T-test#

[1]:
import arviz as az
import bambi as bmb
import matplotlib.pyplot as plt
import numpy as np
import pandas as pd
[2]:
az.style.use('arviz-darkgrid')
np.random.seed(1234)

In this notebook we demo how to perform a two-sample Bayesian t-test to compare the mean value of two Gaussian populations using Bambi.

Generate data#

We generate 160 values from a Gaussian with \(\mu=6\) and \(\sigma=2.5\) and another 120 values from a Gaussian’ with \(\mu=8\) and \(\sigma=2\)

[3]:
np.random.seed(2935)
a = np.random.normal(6, 2.5, 160)
b = np.random.normal(8, 2, 120)
df = pd.DataFrame(
    {
        'Group': ['a'] * 160 + ['b'] * 120,
        'Val':np.hstack([a, b])
    }
)
az.plot_violin({'a':a, 'b':b});
/home/tomas/anaconda3/envs/bmb/lib/python3.8/site-packages/xarray/core/alignment.py:307: FutureWarning: Index.__or__ operating as a set operation is deprecated, in the future this will be a logical operation matching Series.__or__.  Use index.union(other) instead
  index = joiner(matching_indexes)
../_images/notebooks_t-test_5_1.png

Model#

When we carry out a two sample t-test we’re implicitly using the following model:

\[\mu_i = \beta_0 + \beta_1 (i) + \epsilon_i\]
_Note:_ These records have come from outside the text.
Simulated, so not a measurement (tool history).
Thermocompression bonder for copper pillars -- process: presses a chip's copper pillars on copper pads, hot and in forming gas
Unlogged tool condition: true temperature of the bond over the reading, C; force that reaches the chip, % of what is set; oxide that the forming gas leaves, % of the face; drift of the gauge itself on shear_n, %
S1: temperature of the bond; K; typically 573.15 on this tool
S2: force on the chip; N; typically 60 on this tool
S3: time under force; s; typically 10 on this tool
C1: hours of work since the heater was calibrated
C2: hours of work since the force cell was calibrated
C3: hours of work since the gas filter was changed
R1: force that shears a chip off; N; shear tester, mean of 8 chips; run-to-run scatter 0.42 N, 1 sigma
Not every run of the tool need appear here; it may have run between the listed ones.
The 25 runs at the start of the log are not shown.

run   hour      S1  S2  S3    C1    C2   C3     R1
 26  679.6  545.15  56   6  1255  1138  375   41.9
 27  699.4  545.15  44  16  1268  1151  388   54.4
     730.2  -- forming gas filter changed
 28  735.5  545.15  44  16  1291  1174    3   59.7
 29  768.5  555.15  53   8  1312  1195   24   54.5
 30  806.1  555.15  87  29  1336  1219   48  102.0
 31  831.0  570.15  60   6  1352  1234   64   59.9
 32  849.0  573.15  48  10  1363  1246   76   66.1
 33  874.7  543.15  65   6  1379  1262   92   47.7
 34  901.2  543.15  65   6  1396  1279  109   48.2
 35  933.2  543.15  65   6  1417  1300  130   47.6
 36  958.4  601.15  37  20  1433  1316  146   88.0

where \(i = 0\) represents the population 1, \(i = 1\) the popoulation 2 and \(\epsilon_i\) is a random error with mean 0. If we replace the indicator variables for the two groups we have

\[\mu_0 = \beta_0 + \epsilon_i\]

and

\[\mu_1 = \beta_0 + \beta_1 + \epsilon_i\]

Thus, we can see that testing whether the mean of the two populations are equal is equivalent to testing whether \(\beta_1\) is 0.

Analysis#

We start by instantiating our model and specifying the model previously described.

[4]:
model = bmb.Model(df)
results = model.fit('Val ~ Group')
Auto-assigning NUTS sampler...
Initializing NUTS using jitter+adapt_diag...
Multiprocess sampling (2 chains in 2 jobs)
NUTS: [Val_sigma, Group, Intercept]
100.00% [4000/4000 00:03<00:00 Sampling 2 chains, 0 divergences]
Sampling 2 chains for 1_000 tune and 1_000 draw iterations (2_000 + 2_000 draws total) took 5 seconds.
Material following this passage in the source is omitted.